When Jason Milks first visited the Dark Corner wetland in the Arkansas Delta in 2012, the 30-acre marsh was disconnected from the natural stream that had coursed through it for generations.
In the mid-20th century, the property’s landowner had diverted the original creek into a manmade ditch so the land could be drained and put into agricultural production.
Farming rice and soybeans proved to be a marginal enterprise in the frequently-flooded area and the land was ultimately placed in Wetland Reserve Program conservation easement, providing habitat for fish and wildlife.
But the wetland was never reconnected to the stream that, laden with nutrients and sediment, flowed around the marsh and downstream into Bayou DeView and eventually the Mississippi River.

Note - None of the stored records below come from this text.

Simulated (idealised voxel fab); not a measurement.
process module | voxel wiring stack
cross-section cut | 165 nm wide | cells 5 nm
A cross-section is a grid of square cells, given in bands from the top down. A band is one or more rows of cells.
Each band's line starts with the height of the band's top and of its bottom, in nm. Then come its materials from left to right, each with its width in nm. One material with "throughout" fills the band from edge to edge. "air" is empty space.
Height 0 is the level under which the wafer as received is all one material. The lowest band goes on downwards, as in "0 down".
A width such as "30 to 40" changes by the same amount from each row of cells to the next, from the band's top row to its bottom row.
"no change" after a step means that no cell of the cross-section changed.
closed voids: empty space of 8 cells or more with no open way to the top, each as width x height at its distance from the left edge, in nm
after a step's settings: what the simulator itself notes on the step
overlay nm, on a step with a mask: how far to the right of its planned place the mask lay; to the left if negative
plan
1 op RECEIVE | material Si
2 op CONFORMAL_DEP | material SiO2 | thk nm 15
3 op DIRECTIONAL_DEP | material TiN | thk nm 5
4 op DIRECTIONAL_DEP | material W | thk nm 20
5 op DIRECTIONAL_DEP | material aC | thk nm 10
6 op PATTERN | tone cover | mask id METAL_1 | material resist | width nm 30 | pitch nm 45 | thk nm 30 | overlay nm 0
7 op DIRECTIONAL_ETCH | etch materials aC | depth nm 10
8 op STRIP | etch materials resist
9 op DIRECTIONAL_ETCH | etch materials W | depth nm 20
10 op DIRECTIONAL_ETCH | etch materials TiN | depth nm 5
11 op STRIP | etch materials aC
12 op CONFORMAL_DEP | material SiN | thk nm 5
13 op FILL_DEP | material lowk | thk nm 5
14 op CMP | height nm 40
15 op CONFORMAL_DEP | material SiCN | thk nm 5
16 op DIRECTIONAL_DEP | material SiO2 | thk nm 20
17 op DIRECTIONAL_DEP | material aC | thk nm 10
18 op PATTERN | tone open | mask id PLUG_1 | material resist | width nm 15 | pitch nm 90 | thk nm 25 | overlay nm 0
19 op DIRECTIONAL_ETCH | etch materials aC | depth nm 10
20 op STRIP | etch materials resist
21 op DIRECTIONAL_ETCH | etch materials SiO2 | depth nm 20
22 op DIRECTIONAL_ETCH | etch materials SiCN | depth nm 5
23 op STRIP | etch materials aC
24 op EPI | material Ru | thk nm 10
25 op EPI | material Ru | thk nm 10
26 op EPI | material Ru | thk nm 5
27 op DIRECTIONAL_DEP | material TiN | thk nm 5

Now eight years later, a river runs through the wetland once again, thanks to Jason and fellow conservationists who led an innovative restoration project to reconnect the Dark Corner Creek to its original streambed.
“What’s it like to rebuild a river? It’s pretty cool, to be honest with you,” says Jason, Delta project director at The Nature Conservancy (TNC) in Arkansas. "It's gratifying."
The unique restoration project grew out of a shared desire by TNC, the Arkansas Natural Heritage Commission (ANHC) and the National Resources Conservation Service (NRCS), the federal agency which manages the wetland property, to improve water quality in the Dark Corner Creek watershed.
Excess nutrients from agricultural fertilizers have been polluting rivers and streams in Arkansas and the Mississippi River basin for decades, ultimately draining into the Gulf of Mexico and contributing to a vast hypoxic dead zone.
The idea with the Dark Corner Creek project was to replicate, as closely as possible, the original streambed and restore the wetland’s natural function, to cleanse and filter water that flows through the marsh.
“For a wetland to improve water quality, it has to receive water,” Jason says. “It has plants and soil compounds that filter out and absorb excess nitrogen and phosphorous. We wanted to recreate that filter and clean up that water as it flowed downstream.”
The Walton Family Foundation provided capacity funding to help push the project to completion, including design work for the project.
The foundation also supports capacity at TNC in Arkansas and other groups as part of the Tri-State Conservation Partnership, which has leveraged an average of $15 of federal investment in restoration for every $1 spent.
“Even though this wetland was in conservation easement, it wasn’t collecting any runoff from the agricultural land upstream because all of that water was just flowing around it in an artificial ditch,” says Jason.
“This wetland was nice for collecting rainwater. We saw the potential to redo the hydrology correctly and get this extra benefit to water quality.”
Using old topographic maps, Jason and members of his team identified the location of the original streambed, surveyed for its lowest points and designed the replicated creek.
“We had to figure out how many bends we needed and how deep it had to be to convey the right amount of water without eroding those banks. We wanted it to flood. We didn’t want it to erode,” Jason says.
“It was a cool science project from top to bottom.”
NRCS provided the funding and a private restoration contractor drained the wetland, cut the new channel and completed the restoration within several months in 2017.
ANHC purchased the property from the original landowner in the mid-2000s and included it as part of the Benson Creek Natural Area.
The U.S. Fish and Wildlife Service’s Cache River National Wildlife Refuge lies adjacent to the property and also assisted with building a crossing to traverse the newly built creek.
Since its completion, the project has proven an unqualified success.
TNC has installed water-quality monitoring stations in the creek before it enters the property and another where it leaves the wetland.
Data collected twice a month has shown a drop in average water turbidity and lower levels of nitrogen and sediment.
“We can see the improvement in water quality between those two locations. It’s working,” Jason says.
There are other benefits.
Waterfowl and fish habitat is improving and the area is becoming a popular site for birdwatching and floating.
“It all floods when the rivers are high but then it goes back down, so the habitat is rejuvenated by the cycle of flooding and drying out. It’s much better for wildlife habitat in that way.”
Jason says the results at Dark Corner provide a restoration model for improving water quality and restoring creeks throughout the Lower Mississippi River Alluvial Valley, where channelizing of natural streams and deforestation was pervasive for decades.
“Restoring this three-quarter mile-long stream alone doesn’t change the problems in the Gulf of Mexico. It is small-scale in a big world,” he says.
“But there’s a lot of potential for this kind of restoration across the Mississippi Alluvial Valley (MAV). If you can build these systems of wetlands and bottomland hardwood forests that flood and create these natural filters, you will end up with a lot fewer nutrients in the Mississippi River and the Gulf of Mexico.”